Apple faces new legal requirements
The Digital Markets, Competition and Consumers bill will set higher standards for fair treatment of consumers, reports The Guardian.
Firms that are deemed to have “strategic market status” – such as tech firms Google and Apple, and online retailer Amazon – will be given strict rules on how to operate under the bill and face a fine representing up to 10% of global turnover if they breach the new regime […]
Firms could be required to open up their data to rival search engines or increase the transparency of how their app stores and review systems work.
In particular, the bill will tackle fake reviews, and so-called “subscription traps” – where it is easy for consumers to start a subscription, but difficult to end it.
The current draft provisions propose making it illegal to post fake reviews without checking that they are genuine, commission someone to write a fake review or offer to submit one […]
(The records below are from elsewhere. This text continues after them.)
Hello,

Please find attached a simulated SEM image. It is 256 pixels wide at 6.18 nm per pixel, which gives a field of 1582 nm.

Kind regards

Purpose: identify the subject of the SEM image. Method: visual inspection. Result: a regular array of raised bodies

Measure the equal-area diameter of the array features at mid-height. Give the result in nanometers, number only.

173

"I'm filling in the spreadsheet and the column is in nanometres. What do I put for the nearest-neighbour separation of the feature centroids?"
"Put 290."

The legislation will also target so-called subscription traps in which businesses make it difficult for consumers to quit a contract. Under the new rules, which will not be limited to firms with strategic market status, companies must remind consumers when a free trial or low-cost introductory offer is coming to an end and ensure that a contract can be exited in a “straightforward, cost-effective and timely way”.
Enforcement will be run by the Competition and Markets Authority (CMA), which will also decide which companies qualify as having strategic market status. Since the CMA has already labeled Apple, Amazon, and Google as having market dominance for the purposes of other antitrust legislation, it’s a safe conclusion that they will also be in scope for this bill.